By the time you read this, America will have voted, and at the least, most of the votes will have been counted and reported, and most winners declared.
Hopefully, most all elections will be decided by wide enough margins to not leave much to question.
The dust should be settling and results soaking in. As I fervently hoped for a Biden victory Tuesday, I hope for a big, big step toward a status of civility among us all across our nation.
Clearly, much of our very tired society feels the same.
It was very impressive a week or two ago when the two candidates for governor in Utah turned a major part of their last scheduled debate into a joint appeal for a return to civility between elected officials and their partisans; and a pledge to respect and uphold the campaign result, whether they won or lost.
It was also impressive last week when our four most recent governors made a joint ad appeal for civility, asking for decency and patience after this most contentious election season.
Former Republican Gov. Tim Pawlenty emphasized that: “Our state is proud to have one of the safest and most secure election systems in the whole country."
Gov. Walz and former Gov. Dayton noted and forewarned that the results may not be clear on all races on election night, noting that it may take a few days to tabulate mail ballots.
Former Gov. Ventura offered that some delay just means the system is assuring that every single ballot is counted.
Pawlenty, whom this writer criticized for most of his eight years in office, summed up: “No matter who wins, let’s demonstrate the civility and decency that Minnesotans are known for."
I miss the days of 30, 40, 50 years ago in Duluth, when I could meet a local Republican leader or counterpart for coffee in the morning, or drinks after work, to relax and discuss then current matters at issue between the parties. I learned a lot during those sessions, and hopefully persuaded us toward compromise results on local issues.
Now, let's all keep pushing for a government that works - that works together. Let’s stop the bickering and bad mouthing. Let’s restore the “art of compromise” to its fullest.
Make our civic and voter climate so good that negative ads no longer work; that money spent unfairly cutting down the opposition candidate backfires badly and results in helping the opposition get elected.
The hope is for most all Americans to accept, and tolerate, and accommodate our multitudinous differences.

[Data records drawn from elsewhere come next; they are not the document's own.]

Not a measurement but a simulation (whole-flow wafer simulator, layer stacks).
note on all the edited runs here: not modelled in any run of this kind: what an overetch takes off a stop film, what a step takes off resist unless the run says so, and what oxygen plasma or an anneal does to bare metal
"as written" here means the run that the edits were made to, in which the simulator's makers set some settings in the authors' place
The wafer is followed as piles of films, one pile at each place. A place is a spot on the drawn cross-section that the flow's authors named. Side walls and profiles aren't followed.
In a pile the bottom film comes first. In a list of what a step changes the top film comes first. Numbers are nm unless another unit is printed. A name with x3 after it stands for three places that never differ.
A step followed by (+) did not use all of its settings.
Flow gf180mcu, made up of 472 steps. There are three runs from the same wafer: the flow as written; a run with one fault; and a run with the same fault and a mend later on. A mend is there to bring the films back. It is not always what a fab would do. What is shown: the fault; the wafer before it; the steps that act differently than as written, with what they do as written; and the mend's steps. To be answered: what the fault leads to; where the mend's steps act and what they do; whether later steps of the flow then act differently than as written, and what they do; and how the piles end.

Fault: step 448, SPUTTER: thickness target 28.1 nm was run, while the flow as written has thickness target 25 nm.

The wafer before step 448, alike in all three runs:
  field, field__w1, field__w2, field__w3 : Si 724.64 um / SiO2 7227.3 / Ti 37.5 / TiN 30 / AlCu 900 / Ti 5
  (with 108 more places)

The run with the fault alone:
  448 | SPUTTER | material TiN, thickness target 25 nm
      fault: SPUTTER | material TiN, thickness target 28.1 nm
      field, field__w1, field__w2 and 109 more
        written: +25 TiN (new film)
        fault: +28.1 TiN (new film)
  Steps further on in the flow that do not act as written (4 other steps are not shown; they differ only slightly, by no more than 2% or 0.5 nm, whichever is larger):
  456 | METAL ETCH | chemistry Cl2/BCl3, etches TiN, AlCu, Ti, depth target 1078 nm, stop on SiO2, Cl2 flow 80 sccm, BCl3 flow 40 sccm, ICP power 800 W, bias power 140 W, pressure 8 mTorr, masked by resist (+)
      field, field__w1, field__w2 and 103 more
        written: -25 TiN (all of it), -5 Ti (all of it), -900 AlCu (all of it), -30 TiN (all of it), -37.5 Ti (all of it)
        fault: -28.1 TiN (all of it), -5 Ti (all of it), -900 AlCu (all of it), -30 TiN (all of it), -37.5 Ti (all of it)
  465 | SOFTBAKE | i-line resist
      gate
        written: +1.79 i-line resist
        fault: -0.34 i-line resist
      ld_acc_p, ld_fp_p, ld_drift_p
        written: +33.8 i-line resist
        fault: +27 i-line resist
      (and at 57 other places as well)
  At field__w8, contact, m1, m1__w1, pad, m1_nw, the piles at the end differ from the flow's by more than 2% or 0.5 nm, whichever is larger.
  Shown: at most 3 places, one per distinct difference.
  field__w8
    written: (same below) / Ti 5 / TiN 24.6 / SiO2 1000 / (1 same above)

Can we hark back to what our first George Bush called for - “a kinder and gentler nation"?
For the immediate, let’s put the election behind us and look upon our local Trump and Biden folk as the friends and neighbors they were and are.
For next year, when new governmental bodies are formed, I hope they are formed with consideration and room for meaningful participation of the new minorities.
May the emphasis be upon that on which we basically agree, with constructive steps toward compromise action and result in our areas of difference. It would be a very pleasant change leading to a better future for all of us in Echoland.